Successfully reproduced behavior of solid impurity dust particles in plasmas by numerical simulation
The melting and ablation processes of solid (dust) particles, including impurities, were observed when the dust particles were dropped into plasma in the Large Helical Device (LHD). Accurate prediction of the ablation position is an important issue because the ablation of the dust particles produces an impurity source in the plasma. The ablation positions were calculated using both dust particle transport and edge plasma simulation codes, which successfully reproduced the observations.

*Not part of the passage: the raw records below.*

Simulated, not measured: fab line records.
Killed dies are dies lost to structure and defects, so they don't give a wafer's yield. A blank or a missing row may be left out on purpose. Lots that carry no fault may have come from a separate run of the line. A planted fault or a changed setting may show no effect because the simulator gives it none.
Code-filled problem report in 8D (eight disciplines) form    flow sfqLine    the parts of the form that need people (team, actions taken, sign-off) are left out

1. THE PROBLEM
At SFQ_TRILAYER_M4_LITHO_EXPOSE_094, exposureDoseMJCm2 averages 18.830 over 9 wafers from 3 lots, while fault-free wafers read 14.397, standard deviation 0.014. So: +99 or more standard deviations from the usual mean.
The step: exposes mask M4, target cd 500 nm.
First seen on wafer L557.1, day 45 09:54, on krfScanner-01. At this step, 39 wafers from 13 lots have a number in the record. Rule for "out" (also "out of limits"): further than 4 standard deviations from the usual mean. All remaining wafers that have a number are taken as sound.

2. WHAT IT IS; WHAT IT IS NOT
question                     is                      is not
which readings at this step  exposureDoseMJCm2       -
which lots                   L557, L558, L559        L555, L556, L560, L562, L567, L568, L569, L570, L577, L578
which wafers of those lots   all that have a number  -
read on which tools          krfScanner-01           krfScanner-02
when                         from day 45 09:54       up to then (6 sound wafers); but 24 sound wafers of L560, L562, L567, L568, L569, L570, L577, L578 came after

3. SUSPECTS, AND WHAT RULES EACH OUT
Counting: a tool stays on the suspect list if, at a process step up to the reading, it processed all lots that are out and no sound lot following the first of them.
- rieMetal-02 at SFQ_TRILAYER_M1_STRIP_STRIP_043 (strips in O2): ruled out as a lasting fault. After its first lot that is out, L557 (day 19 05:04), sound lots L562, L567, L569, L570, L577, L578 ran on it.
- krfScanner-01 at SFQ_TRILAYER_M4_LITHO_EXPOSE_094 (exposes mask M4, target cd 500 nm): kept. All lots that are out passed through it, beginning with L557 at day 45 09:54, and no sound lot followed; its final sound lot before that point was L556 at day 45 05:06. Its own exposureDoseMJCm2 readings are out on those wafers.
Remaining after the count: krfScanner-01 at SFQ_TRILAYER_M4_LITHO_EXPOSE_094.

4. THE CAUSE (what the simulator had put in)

In the Large Helical Device (LHD), an Impurity Particle Dropper (IPD) has been used to inject small solid impurity (dust) particles into the plasma. For example, it was found that the injection of boron dust particles formed boron deposition layers on the surface of the vacuum vessel, the divertor plates, etc. (boronization), which successfully improved energy confinement in the plasma. When the dust particles are injected into the plasma, they are melted by the plasma heat load, which results in their ablation and disappearance with the emission of visible light. Since the ablated impurity atoms produce impurity sources in the plasma, it is a very important issue to observe and predict the ablation position of the dust particles.
The ablation positions in plasmas have been routinely observed with a fast-framing camera mounted at a quartz viewport at an upper port near the IPD. Figure 1 presents an image of the ablation of boron dust particles observed with the fast-framing camera. The left, middle, and right images show the observations in low, medium, and high-density plasmas, respectively. The ablation position changes to the right side on the images (corresponding to the outboard side of the torus) with the increase in the plasma density. The changes in the ablation position, depending on the plasma conditions, prevent control of the plasmas in experiments using the IPD. It is therefore important to clarify the reason for the change in the ablation position.
In this study, a prediction of the ablation positions of boron dust particles was tried using both a dust transport simulation code (DUSTT) and an edge plasma simulation code (EMC3-EIRENE). Figure 2 presents a three-dimensional model of the LHD vacuum vessel (for a toroidal angle of 18 degrees) for this analysis. The cross-section of a typical plasma density profile is shown at the toroidal angle where the dust particles drop in this model. Boron dust particles were dropped from just above an upper diverter leg (the yellow circle in this figure). First, a three-dimensional profile of the plasma parameters (density, temperature, etc.) was calculated using EMC3-EIRENE under different operational conditions. Next, the trajectories of the dropped boron dust particles were calculated using DUSTT. Then the ablation positions, where the dust particles evaporated and disappeared due to the heat load from the plasma, were obtained.
Figure 3(a) is a perspective view (corresponding to the area surrounded by the broken gray square in Figure 2), showing the calculated trajectories and the ablation positions of the boron dust particles for three different plasma densities (1, 2, 4×1019 m-3 at the Last Closed Flux Surface (LCFS)). Figure 3(b) presents these calculations viewed from the upper side. The ablation position changes to the outboard side of the torus with the increase in the plasma density, which is in qualitative agreement with the observations shown in Figure 1. Consequently, the simulation reveals the reason for the change in the ablation position with the increase in the plasma density.
Dust particles dropped from the IPD have to cross an upper divertor leg before reaching peripheral plasma. In the divertor leg, the velocity of the plasma flow is high, and the direction is towards the outboard side of the torus, which causes a deflection of the trajectory of the dust particles to the outboard side. This effect increases with plasma density. Therefore, the higher the plasma density is, the more the trajectory of the dust particles is deflected to the outboard side, which results in the change of the ablation position to the outboard side.
We have successfully reproduced the observations of dust particle behavior in LHD plasmas by the simulation. Using this analysis, the position of impurity sources in the plasma can be predicted in advance of the experiments. This enables us to make more effective use of the IPD and contribute to further improvement of plasma confinement.
This research was conducted in collaboration with Mamoru Shoji and Gakushi Kawamura of the National Institute for Fusion Science, Roman Smirnov of the University of California, and Yasunori Tanaka of Kanazawa University.
The results of this research were published in Journal of Advanced Simulation in Science and Engineering, a journal of the Japan Simulation Society, on 6th February 2024.